The Players Era Festival is expanding to 24 teams across two separate eight-team brackets for its third November iteration, with increased NIL prize money distributed to participating programs and broadcast rights moving from Turner to ESPN.
The tournament, which debuted in 2023 with eight teams and expanded to 16 last year, will now operate two concurrent bracketed events during the pre-Thanksgiving window. Each team receives guaranteed NIL funding for its players simply for participating, with additional prize money awarded based on finish. The exact purse increase has not been disclosed, but organizers confirmed amounts will rise from 2024 levels, when participating teams received base compensation in the mid-six-figure range. ESPN will carry all games across its linear and streaming platforms, replacing Turner Sports, which aired the 2024 event.

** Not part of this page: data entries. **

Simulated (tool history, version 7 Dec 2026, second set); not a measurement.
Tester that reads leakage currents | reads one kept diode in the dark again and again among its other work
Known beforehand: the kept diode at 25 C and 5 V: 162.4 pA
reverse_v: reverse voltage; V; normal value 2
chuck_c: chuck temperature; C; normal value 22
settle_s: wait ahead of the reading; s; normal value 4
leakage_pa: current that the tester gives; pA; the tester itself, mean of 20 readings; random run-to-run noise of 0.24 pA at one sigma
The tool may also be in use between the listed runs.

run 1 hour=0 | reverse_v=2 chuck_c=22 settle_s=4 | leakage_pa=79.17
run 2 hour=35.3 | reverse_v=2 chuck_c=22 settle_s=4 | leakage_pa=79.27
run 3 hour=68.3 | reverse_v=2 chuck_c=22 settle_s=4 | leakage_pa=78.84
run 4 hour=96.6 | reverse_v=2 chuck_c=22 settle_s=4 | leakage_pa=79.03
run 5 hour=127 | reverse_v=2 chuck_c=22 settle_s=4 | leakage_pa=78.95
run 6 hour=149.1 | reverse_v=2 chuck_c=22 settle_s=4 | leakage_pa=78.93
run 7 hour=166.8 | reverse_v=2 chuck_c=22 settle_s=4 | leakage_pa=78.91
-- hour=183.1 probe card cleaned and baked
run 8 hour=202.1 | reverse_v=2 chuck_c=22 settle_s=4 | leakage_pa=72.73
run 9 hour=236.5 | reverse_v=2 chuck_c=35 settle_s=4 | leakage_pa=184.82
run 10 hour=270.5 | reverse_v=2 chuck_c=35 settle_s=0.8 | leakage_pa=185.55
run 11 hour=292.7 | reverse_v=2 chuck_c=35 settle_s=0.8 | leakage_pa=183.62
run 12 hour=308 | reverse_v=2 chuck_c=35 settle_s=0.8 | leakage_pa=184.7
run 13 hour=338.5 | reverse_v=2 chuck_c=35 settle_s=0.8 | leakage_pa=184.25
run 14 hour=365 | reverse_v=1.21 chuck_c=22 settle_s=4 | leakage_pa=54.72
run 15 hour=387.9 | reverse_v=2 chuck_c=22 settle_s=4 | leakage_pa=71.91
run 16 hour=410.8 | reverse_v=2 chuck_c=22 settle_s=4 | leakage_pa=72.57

The format change matters because it tests whether the NIL-tournament model can scale past showcase dimensions into something resembling a legitimate early-season structure. Most November events seat eight teams, play three games, and dissolve. Doubling to 24 requires logistical coordination that approaches conference tournament complexity—venue rental, broadcast windows, team travel—while maintaining the NIL funding that justifies coach participation. The dual-bracket structure allows organizers to separate blue-blood programs from development-tier teams, reducing blowout risk and keeping ESPN's primetime windows competitive. It also creates 12 total games per day across two sites, which means ESPN can program a full day of college basketball content in late November without needing conference cooperation.
The ESPN migration signals the network's willingness to program around third-party NIL funding in a way Turner was not. Turner's contract was a one-year arrangement; ESPN is committing multi-year carriage with promotional muscle behind it. That matters for coaches deciding whether to skip legacy November events—Maui Invitational, Battle 4 Atlantis—in favor of Players Era payouts. If ESPN promotes the event at the same level it promotes Champions Classic or the ACC/Big Ten Challenge, the recruiting and exposure value starts to rival the NIL cash.
The money itself flows from private equity and athlete-marketing investors who view NIL tournaments as proof-of-concept for professionalizing Olympic-sport athletes before the draft. Players Era is backed by a consortium that includes EverWonder Studio and RedBird Capital, entities with overlapping interests in athlete IP and content production. The model works only if broadcast rights fees eventually cover NIL payouts, which requires viewership. ESPN's involvement suggests the network sees enough early traction to bet on year three.
What to watch: roster announcements for the 24-team field begin in late May, with blue-chip programs expected to commit by early June. ESPN will schedule its primetime windows in July. Coaches at programs that traditionally attend Maui or Atlantis will decide by August whether to break legacy event contracts in favor of Players Era payouts. The 2025 event runs November 25-30, directly opposite Maui's traditional Thanksgiving week slot.
The bracket split creates a natural promotion-relegation structure if organizers choose to formalize it in year four, which would turn a November exhibition into something resembling a year-round amateur league with televised stakes.